For Immediate Release
November 21, 2011

Contact: Steve Ellis
202-546-8500 x126

Super Failure: Time for Congress to Do Its Job

The following is a written statement by Ms. Ryan Alexander, president of Taxpayers for Common Sense on the failure of the Joint Select Committee on Deficit Reduction to achieve any agreement to reduce the deficit.

Congress gambled and lost. They rolled the dice and gave twelve bi-partisan, bi-cameral members the chance to find common ground on at least $1.2 trillion in deficit reduction and they came up with snake eyes. The truth is the Super Committee was unnecessary. There are 300 million Americans represented by just 535 lawmakers in Washington, DC. Congress is a super committee. There is nothing that the chosen dozen could do that Congress can’t. The time for excuses is over. Instead of degenerating into the predictable finger-pointing and accusations between the two parties, Congress needs to pick up the pieces and put together credible reform and cuts. We have proposed more than $1.5 trillion in deficit reduction. Some of it spending cuts, some revenue raisers. All of that was before essential tax and entitlement reform that could reap even greater deficit reduction. There are proposals from the Biden group, the Simpson-Bowles committee, and others. After a deliberative process marked by secrecy, the Super Committee should release the “last, best” offers from both the Republicans and Democrats, so taxpayers can evaluate these proposals for themselves. The road map is clear, but the path will be rocky, Congress just needs to act.
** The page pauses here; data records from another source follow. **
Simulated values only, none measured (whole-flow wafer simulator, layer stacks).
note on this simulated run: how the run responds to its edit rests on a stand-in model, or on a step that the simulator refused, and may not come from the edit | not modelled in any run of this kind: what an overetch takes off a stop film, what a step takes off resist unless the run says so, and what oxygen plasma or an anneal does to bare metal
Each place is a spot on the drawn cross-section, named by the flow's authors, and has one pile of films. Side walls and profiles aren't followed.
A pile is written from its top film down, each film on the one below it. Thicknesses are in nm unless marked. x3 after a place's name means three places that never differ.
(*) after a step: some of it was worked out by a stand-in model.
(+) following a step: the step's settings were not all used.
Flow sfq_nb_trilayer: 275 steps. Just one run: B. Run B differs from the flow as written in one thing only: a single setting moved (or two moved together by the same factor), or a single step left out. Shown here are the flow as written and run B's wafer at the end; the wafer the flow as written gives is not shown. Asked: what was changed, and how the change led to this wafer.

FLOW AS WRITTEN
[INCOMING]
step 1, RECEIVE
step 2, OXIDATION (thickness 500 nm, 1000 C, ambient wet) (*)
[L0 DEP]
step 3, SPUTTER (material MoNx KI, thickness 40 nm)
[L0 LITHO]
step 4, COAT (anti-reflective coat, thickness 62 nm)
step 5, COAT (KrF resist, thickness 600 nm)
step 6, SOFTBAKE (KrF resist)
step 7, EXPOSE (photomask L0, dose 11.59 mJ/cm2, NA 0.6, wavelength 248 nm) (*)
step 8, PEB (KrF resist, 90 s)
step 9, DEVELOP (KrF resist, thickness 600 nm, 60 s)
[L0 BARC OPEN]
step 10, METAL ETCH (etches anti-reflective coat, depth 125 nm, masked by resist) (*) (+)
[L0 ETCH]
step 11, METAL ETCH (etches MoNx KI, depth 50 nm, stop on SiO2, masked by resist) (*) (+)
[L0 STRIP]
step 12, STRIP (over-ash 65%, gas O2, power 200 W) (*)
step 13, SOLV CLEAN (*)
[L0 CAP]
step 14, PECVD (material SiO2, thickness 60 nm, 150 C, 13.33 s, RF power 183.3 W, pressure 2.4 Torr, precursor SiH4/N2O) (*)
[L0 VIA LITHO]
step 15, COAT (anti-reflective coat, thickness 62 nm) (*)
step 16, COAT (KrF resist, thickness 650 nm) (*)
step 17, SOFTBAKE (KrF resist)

The issue isn’t going away. There are real consequences and costs of Super Committee and Congress’ failure. Beyond the damage to the reputation of committee members and House and Senate leadership, the sequestration trigger – $1.2 trillion in across-the-board cuts starting in 2013 – looms on the horizon. It would be far better for Congress to steel their collective spine and take on the issue directly. More than 100 lawmakers from both parties have called for an all of the above strategy to tackle the deficit. Taxpayers for Common Sense will continue to pressure Congress to look past the next election and do what they were elected to do – put the nation’s budgetary house in order. Americans aren’t giving Congress historically record low approval ratings because of what they have done, they’re doing it because of what they haven’t.